Analyses - 20 April 2018

By Institut Montaigne

On 16-17 April, Justin Trudeau visited Emmanuel Macron during his first diplomatic trip to France. It is also the first time that a Canadian Head of State directly addressed the French National Assembly. What were the issues at stake in the meeting between these two men that the media like to compare so much? Do they really get along or are they simply allies against the rise of populism on the international scene? Dominique Moïsi shares his analysis. 

Would it be relevant to speak of “a special relationship” between Emmanuel Macron and Justin Trudeau?

“Special” might be a bit of a strong word, however they do share the same age, empathy, charisma, and both confer a lot of importance to communications. They are both positioned at the center of the political spectrum and share a similar vision of the world, at least on the most essential points. Abroad, both are “multilateralists” and free traders. Yet is this sufficient to speak of a “special relationship”? Nothing could be less certain!

On the contrary, they might share more in terms of image than on ideas. It is indeed easy to discern a their communication strategy behind this so called “special relationship.” The goal for Macron is,prior to his official meeting with Donald Trump, to send the following message: “Make no mistake, I can differentiate the man I feel close to from the man I only have a good relationship with because of the ties our countries hold.” Meanwhile, Justin Trudeau is meeting difficulties in Canada, both because of his domestic policies and his disastrous official journey in India. He is therefore looking to bolster his image by shedding light on his “special relationship” with the French President, who benefits from a positive aura abroad, and who is presented as Europe’s “leader”. In a nutshell, the important thing for Emmanuel Macron is that Justin Trudeau is not Donald Trump, while the important thing for Justin Trudeau is that Emmanuel Macron is Emmanuel Macron.

What conclusions can be drawn from Justin Trudeau’s visit to France?

The two men reaffirmed their agreement on two crucial issues: free trade, and more importantly the CETA - widely criticized in France by many political groups, yet defended by Emmanuel Macron - but also climate change. 

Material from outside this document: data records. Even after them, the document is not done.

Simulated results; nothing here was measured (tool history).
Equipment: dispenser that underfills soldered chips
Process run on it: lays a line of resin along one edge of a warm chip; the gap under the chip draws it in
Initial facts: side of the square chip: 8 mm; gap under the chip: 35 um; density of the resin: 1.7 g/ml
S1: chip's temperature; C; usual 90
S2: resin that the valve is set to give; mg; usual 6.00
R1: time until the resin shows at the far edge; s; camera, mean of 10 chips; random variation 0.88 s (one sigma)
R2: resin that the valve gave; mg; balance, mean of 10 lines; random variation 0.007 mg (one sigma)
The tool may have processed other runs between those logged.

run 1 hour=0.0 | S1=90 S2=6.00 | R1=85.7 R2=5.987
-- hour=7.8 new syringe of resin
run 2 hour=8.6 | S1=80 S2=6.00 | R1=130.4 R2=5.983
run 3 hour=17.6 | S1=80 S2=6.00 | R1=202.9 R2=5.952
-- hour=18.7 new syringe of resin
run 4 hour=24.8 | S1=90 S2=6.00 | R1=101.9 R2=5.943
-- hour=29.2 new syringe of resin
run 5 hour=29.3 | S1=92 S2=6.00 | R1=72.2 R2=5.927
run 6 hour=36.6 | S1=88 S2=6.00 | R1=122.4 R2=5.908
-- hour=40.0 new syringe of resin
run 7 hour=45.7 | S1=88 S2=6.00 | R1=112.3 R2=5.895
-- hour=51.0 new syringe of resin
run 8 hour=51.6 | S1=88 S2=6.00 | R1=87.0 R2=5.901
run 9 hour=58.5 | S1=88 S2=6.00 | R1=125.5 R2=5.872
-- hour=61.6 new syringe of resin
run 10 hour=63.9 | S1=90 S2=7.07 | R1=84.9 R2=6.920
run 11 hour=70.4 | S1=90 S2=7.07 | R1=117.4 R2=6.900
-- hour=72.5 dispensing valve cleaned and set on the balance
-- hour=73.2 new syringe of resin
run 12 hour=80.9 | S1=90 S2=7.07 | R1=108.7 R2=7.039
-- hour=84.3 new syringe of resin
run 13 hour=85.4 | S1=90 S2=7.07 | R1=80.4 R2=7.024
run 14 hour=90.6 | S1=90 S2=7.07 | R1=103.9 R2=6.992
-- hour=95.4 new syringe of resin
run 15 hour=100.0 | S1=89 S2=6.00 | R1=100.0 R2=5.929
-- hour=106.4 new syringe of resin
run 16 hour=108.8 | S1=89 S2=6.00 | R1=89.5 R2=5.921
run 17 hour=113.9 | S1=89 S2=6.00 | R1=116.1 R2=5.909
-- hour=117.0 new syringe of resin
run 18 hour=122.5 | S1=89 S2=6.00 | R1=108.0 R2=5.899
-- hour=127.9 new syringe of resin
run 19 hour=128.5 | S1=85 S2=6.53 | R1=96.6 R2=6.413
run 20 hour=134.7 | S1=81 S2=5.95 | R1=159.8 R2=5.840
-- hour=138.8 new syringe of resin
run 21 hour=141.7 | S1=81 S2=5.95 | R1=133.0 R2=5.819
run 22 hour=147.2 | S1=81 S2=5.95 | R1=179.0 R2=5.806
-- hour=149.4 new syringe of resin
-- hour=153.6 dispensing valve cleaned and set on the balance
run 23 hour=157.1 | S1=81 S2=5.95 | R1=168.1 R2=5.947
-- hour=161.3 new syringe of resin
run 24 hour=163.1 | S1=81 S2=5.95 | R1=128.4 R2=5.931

Regarding this last point, this visit was a way to strengthen the pressure weighing on Washington and on Donald Trump. These men have had the strength to say out loud that, to Ottawa and Paris, the Paris Agreement is essential for the safeguard of our planet. Of course, the two young leaders also seek to win the heart of their countries’ environmentalists. By shedding light on the Paris Agreement, they reaffirm their engagement, sometimes questioned at home. 

Furthermore, Emmanuel Macron welcomed Justin Trudeau in France a week before his visit to the United States. He is clearly sending the following message: “The entire American continent matters to me, and despite my official visit to Washington, by welcoming warmly the Canadian Prime Minister in Paris, I prove that I am closer to Justin Trudeau than to Donald Trump.” 
For Justin Trudeau, his visit to Paris is a way of putting Canada under the spotlight and of proving that it can definitely play an important role on the international stage - more than what its size and economy might suggest. He thus seeks to become a gateway between East and West, Asia and Europe.

To what extent can we compare the way Macron and Trudeau exercise their political power?

The two men share common characteristics. Nevertheless, Emmanuel Macron has more “gravitas” than Justin Trudeau does. The French President often uses communications, just like his Canadian counterpart does, yet he endorses a historic and philosophical role that Justin Trudeau lacks. This is why, despite their similarities, and even genuine physical resemblance, the comparison between the two leaders quickly reaches its limits. 

Justin Trudeau’s advantage is that he preceded the French President in the accession to power and was thus able to represent, a the time of his election, a symbol of hope for the world and especially for Emmanuel Macron who, at the time, had not yet been elected. The lack of affection Justin Trudeau is currently facing could be a warning for Emmanuel Macron, who has only been in office for a year. Will Justin Trudeau’s fate foreshadow his once again?